Bletchley Park codebreaker honored at 92


The last survivor of the group of codebreakers who cracked a German cipher machine in the second world war has been honored by the Queen. Jerry Roberts has accepted the MBE (Member of the Order of the British Empire) award but is still campaigning for his colleagues to be recognized in the same way.

Roberts, whose real forename is Raymond, is now 92. He was among the “Testery” project group at Bletchley Park concentrating on deciphering messages encrypted by the Lorenz cipher machine (pictured), known to the British as the Tunny system. This was separate to the better known Enigma code used for naval communication that was cracked by a team led by computer pioneer Alan Turing.

Roberts told the BBC that during three years work on the project, he and colleagues were able to decipher 64,000 messages, around 90 percent of the total sent between German forces. By some estimates, the interception may have shortened the war by as much as two years.

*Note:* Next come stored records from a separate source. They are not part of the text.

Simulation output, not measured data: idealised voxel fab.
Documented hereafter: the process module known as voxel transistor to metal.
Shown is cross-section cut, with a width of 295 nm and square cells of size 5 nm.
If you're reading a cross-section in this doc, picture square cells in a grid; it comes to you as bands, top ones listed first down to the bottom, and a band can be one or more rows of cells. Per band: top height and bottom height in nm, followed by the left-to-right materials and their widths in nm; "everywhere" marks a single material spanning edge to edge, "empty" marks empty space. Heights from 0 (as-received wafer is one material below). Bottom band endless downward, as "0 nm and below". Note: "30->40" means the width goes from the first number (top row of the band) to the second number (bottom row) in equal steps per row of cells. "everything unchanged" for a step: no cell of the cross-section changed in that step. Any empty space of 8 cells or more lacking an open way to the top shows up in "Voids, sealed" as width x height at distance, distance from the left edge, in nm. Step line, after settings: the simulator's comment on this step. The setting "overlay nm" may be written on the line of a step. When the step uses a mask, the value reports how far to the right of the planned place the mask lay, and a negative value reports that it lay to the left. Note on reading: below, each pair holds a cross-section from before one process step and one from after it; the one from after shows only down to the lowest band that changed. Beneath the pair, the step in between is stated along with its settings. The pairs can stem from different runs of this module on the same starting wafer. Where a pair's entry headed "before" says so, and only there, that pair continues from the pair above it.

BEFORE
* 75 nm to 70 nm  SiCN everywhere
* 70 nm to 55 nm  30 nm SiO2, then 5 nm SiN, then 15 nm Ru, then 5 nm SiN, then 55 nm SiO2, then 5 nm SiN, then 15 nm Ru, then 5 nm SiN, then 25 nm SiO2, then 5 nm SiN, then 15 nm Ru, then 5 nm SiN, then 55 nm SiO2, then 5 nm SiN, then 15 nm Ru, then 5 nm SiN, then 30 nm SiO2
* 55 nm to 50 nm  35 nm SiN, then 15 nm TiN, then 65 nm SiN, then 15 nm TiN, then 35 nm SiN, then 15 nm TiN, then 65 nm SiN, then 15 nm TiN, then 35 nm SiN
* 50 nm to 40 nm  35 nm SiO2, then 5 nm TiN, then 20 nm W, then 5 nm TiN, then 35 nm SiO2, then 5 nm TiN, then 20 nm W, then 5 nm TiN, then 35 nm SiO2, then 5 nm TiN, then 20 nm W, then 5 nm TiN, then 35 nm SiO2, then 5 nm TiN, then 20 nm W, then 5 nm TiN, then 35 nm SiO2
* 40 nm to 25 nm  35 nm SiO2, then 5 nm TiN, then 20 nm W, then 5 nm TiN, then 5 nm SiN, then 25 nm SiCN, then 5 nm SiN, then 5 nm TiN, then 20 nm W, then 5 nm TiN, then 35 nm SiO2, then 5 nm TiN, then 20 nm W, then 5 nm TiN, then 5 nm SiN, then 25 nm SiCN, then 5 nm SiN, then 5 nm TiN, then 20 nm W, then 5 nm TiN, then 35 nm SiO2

While Roberts led the daily decrypting efforts, he says two other specific individuals deserve honors for the Tunny work (along with Turing for his Enigma work.) One is Bill Tutte who was the man who originally cracked Lorenz. He was able to carry out the seemingly impossible task of cracking the code thanks to a German operator who sent a message from Athens to Vienna, experienced transmission problems, and then resent it with some minor alterations but — devastatingly for Germany in the long run — using the same encryption key. After a total of five months work by British staff, Tutte’s team managed to use the combination of a repeated key but a varied message to work out exactly how the cipher machines were set up.

The second man is Tommy Flowers who worked before the war on efforts to create electronic telephone exchanges. While working at BletchleyPark he developed Collossus, the first truly programmable electronic computer. His team built a string of Collossus machines to speed up the deciphering process, with a second-generation model helping reveal a German message confirming Hitler had not assigned additional troops to Normandy in the run-up to the D-Day landings.

Flowers received the MBE in 1944 and Turing the OBE the following year, though neither were able to talk about their work and the reason for the honor; Turing died before his wartime contribution became public knowledge. Tutte has not been honored in the UK but received a similar award in Canada.